Six Ways to Improve Your Data Scientist — Data Engineer Partnership
Data Engineers and Data Scientists are two peas in a pod, right? Both roles are designed to have the same purpose: to extract more value out of data. With such a clear purpose, why does it seem like there are often challenges when these two roles come together to solve a problem?
Data scientists and data engineers have very different backgrounds that drive the fundamental ways in which they approach problem solving. The context in which they learn and grow to become either a data engineer or a data scientist is what makes each strong at their respective positions. However, this is also the core problem with many data scientists — data engineer interactions.
I like to think that these differences represent opportunities rather than barriers: for improved team performance, happier management and — most importantly — personal growth. Here are six tried and true methods to improving your data science — data engineer interactions:
1. Cross-train for self-sufficiency
Far too many companies create silos around the specific roles within their data teams. Data engineers create new data, orchestrate pipelines, and ensure data is available in the warehouse. Scientists query this data, curate features, train a model and hand the process back over to the data engineer to put into production. In turn, the engineers make the code more performant; the scientists says that it invalidates the feature. The interaction goes back and forth until neither side is happy and a sub-par product is delivered.
It is my opinion that complete self-sufficiency for data-scientists should be the goal for every company. This is not to say that data scientists will never need engineering support. This particular goal is always going to be a moving target as the technology to create features evolves, new modeling libraries are introduced and teammates rotate through different teams. Individuals have their own specializations within teams and it only makes sense to structure work in a way that plays into your specialists’ strengths.

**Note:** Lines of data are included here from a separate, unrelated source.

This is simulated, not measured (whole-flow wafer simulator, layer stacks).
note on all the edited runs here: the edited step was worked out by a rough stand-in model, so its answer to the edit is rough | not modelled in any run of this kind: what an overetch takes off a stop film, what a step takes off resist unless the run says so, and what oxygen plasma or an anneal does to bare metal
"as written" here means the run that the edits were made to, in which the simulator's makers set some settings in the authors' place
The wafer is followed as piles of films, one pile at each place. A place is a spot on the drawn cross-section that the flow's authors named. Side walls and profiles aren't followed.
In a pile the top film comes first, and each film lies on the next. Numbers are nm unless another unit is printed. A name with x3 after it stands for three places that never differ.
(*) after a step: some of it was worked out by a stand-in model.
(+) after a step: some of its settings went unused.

Cross training for self-sufficiency is fundamentally about removing the 80% of interactions that do not require specialist knowledge. For example, data engineers could train their data scientist partners on how to:
- Optimize common SQL access patterns
- How to manage memory (especially if Pandas must be used)
- Improve performance by uploading in-memory files to S3 instead of writing to disk first
- Create simple REST endpoints for their model
Once the data science team is trained, the burden of completing these tasks can be shifted away from the engineers. This further enables data engineers to spend more time building the frameworks that simplify feature creation or model deployment for the data scientists.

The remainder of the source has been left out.